Sprint agreed to purchase 100 percent of the outstanding
capital stock of VideotronUSA, a subsidiary of Montreal-based Le Groupe Videótron Itée,
for $180 million. The long-distance carrier will also purchase Transworld for $30 million.

VideotronUSA owns wireless licenses covering 6.4 million
homes in Tampa, Fla.; and Greenville, S.C. The company also owns a majority interest in
licenses for San Francisco, San Jose, Victorville and Greely, Calif.; and Seattle and
Spokane, Wash.

Transworld owned the minority interest in the California
and Washington licenses.

The acquisitions must be approved by the Federal
Communications Commission and the U.S. Department of Justice, which is expected to take
four to six months.

The transactions come on the heels of two other wireless
deals Sprint made in April -- its acquisition of 49.997 percent of People's Choice TV
Corp. (PCTV) for $151 million, and its outright purchase of American Telecasting Inc. for
$448.8 million in cash and debt.

Those deals boosted Sprint's wireless cable (or
multipoint multichannel distribution service) footprint to 17.8 million homes. The
addition of the VideotronUSA and Transworld properties increases its number of homes
passed to 24.2 million.

In 1995, Pacific Telesis Group, parent of Pacific Bell,
tentatively agreed to buy the VideotronUSA and Transworld frequencies for $160 million to
$175 million. But that deal fell through in late 1996, after SBC Communications Inc.
agreed to buy PacTel.

Sprint isn't the only LDC interested in wireless
spectrum: Last month, MCI WorldCom purchased CAI Wireless Systems Inc., an Albany,
N.Y.-based wireless cable company, in a cash and debt deal valued at $476 million, and it
is believed to own debt positions in several other wireless cable companies.
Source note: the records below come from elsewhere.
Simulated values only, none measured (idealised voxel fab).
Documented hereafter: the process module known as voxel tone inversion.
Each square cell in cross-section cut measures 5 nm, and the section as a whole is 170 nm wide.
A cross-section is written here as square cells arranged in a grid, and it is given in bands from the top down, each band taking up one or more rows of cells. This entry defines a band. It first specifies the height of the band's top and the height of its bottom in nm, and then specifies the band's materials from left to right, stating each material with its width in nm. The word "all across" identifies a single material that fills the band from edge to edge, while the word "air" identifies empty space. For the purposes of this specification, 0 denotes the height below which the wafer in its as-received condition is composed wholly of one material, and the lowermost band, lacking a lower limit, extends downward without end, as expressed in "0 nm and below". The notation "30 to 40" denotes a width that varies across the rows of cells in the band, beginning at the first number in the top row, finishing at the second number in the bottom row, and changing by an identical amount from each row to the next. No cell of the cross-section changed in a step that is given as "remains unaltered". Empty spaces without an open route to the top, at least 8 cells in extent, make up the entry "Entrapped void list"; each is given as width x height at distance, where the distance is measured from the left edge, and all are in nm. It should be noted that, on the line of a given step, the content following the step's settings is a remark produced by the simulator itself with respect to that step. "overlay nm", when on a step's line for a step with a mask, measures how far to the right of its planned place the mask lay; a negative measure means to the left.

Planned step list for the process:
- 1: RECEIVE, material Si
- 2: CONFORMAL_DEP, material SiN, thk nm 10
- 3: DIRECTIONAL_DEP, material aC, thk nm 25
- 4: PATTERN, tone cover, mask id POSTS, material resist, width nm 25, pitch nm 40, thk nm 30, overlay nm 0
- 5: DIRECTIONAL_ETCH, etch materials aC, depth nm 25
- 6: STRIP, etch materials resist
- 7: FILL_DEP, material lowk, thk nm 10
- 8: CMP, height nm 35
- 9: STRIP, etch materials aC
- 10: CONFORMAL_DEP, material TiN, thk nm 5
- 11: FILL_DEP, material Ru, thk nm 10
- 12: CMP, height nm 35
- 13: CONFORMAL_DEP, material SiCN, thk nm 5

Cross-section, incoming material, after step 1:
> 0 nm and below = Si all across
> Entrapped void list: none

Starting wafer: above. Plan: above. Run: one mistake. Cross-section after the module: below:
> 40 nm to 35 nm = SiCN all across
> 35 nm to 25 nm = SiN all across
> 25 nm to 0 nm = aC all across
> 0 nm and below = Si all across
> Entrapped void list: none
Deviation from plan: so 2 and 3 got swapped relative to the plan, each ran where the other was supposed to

Both Sprint and MCI have been showing a keen interest in
MMDS spectrum over the past year. Both LDCs are interested in the spectrum as a means to
bypass incumbent local-exchange carriers for local and long-distance services.

Sprint has been rumored to be looking at equity investments
in several wireless cable companies for about a year. However, the company hadn't
made any moves until late in March, when MCI began buying up bond positions in several
wireless cable companies, including PCTV.

And it appears that the acquisition binge may not be over:
There are still several wireless cable companies -- including Nucentrix Broadband Networks
Inc. (formerly Heartland Wireless Communications Inc.) and Wireless One Inc. -- which
could be the target of either or both LDCs.

Sprint plans to use the wireless spectrum for its
Integrated On-Demand Network, or ION, a high-speed Internet service for business and
residential customers. ION is scheduled to roll out in 35 cities later this year.